Mitchell Kurz ’73, unanimously selected by the Alumni Council to fill the vacancy in the College’s Board of Trustees, seeks to replace Peter Robinson ’79 in the election ending March 12. The election process involves mailing ballots and maintaining an election website, and will cost an estimated $70,000, Alumni Association President John Daukas ’84 said.
The council is looking into a constitutional change regarding spending for future cases of unchallenged elections, Daukas said.
“I’m not sure it makes sense having an election which costs $70,000 when it is unopposed,” he said. “It is certainly a concern that we plan to look at in the coming year.”
According to the election’s official website, 7 percent of voting alumni have cast their ballots online as of Monday. The election began on Feb. 12.
The council selected Kurz as its single nominee for the open trustee seat on Nov. 2. The nominating alumni trustee search committee, a body within the council, evaluated over 200 nominations submitted by alumni over the summer and whittled the nominees down to four final candidates in October. After interviewing each, the committee nominated Kurz and the choice was voted on by the full council, Alumni Council president Martin Lempres ’84 said.
The election is organized by the Alumni Association and allows alumni to vote online or through written ballots. After voting ends, Kurz’s name will be submitted to the Board of Trustees to officially confirm his new position.
Jack McBride ’90, who submitted a letter to the editor to The Dartmouth on Monday criticizing the election, said he is disappointed that the alumni trustee candidate is running unopposed.
“It doesn’t seem like a real election to me because there is only one candidate,” he said.
The council has nominated one candidate for the past few Board vacancies. In September, it voted 71-3 in favor of having just one nomination rather than two for the current opening, Lempres said.
Prior to 1990, the council, without drawing significant criticism, always nominated one candidate for each seat. After a change to the constitution in 1990, an election procedure required the nominating committee to submit three candidates for each seat. In 2009, the Council revised the constitution again, allowing at most two candidates to be nominated for each open seat.

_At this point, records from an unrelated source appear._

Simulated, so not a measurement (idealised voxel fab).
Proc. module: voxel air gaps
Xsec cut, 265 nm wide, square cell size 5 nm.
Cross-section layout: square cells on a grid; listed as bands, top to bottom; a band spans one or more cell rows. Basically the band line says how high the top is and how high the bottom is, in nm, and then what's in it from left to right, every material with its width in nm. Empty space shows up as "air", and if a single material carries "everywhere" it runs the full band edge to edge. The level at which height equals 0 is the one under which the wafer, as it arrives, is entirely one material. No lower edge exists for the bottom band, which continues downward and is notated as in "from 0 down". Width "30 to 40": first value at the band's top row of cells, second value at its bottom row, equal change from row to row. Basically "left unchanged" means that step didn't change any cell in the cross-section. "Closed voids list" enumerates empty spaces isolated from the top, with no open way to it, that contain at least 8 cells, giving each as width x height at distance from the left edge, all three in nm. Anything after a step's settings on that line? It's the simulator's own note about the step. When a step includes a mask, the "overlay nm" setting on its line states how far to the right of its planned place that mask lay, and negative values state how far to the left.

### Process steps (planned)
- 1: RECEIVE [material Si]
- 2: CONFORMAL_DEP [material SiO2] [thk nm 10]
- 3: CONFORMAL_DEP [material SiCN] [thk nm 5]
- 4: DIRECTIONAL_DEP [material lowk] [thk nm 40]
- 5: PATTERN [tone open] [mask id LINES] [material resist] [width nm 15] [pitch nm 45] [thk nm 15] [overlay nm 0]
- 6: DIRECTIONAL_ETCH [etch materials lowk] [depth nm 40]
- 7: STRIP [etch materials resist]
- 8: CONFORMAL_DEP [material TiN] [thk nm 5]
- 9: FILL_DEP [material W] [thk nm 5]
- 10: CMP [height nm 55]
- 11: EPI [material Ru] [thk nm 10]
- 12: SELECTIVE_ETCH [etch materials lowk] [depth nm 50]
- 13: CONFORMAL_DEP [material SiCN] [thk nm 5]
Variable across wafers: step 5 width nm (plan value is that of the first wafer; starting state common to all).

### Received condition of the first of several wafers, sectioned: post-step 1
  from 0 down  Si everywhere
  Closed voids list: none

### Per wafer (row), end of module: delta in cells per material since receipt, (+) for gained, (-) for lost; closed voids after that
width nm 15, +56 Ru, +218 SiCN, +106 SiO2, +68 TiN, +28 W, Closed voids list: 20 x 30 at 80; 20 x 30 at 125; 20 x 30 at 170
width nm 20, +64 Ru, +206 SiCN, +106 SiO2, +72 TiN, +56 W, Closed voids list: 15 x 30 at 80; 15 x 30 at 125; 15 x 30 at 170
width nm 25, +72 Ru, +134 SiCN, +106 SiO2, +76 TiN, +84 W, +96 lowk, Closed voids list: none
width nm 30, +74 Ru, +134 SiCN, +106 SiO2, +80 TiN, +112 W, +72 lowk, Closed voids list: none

The council decided to have only one nomination in order to promote the selection of the strongest candidate, Lempres said.
“[Kurz] is a terrific candidate and he has made a huge impression on everyone involved in the process,” he said. “He is passionate about Dartmouth, brings a wonderful, different perspective and he will provide a unique outlook in the Board.”
After Kurz’s nomination was announced, Dartmouth alumni were given two months to gather 500 signatures to petition for an outside candidate to appear on the ballot. Any petitioned candidates run against the nominated candidate in a final alumni-wide election.
No alumni petitioned to be a candidate this year. In the past decade, four petition candidates have run and won the election to become trustees. Joe Asch ’79 most recently lost the election in 2010.
The petition option provides a safeguard in the case that the council nominates an unpopular candidate, Daukas said.
“Alumni have a tremendous amount of input into who the initial candidates are,” he said. “And with the safety valve, the alumni committee doesn’t need to put up more than one candidate.”
McBride said he believes that the council’s decision to choose only one candidate reflects an interest in improving the chance that the nominated alumnus will beat any petition candidates.
“I wouldn’t be surprised if a petition candidate would, by nature, tend to be a little more opposed to whatever was going on within the Board of Trustees,” he said.
The ongoing election also decides the next executive committee, for which each position has only one candidate. The Board should save money on postage and website fees because all of the candidates in the elections are running unopposed, McBride said.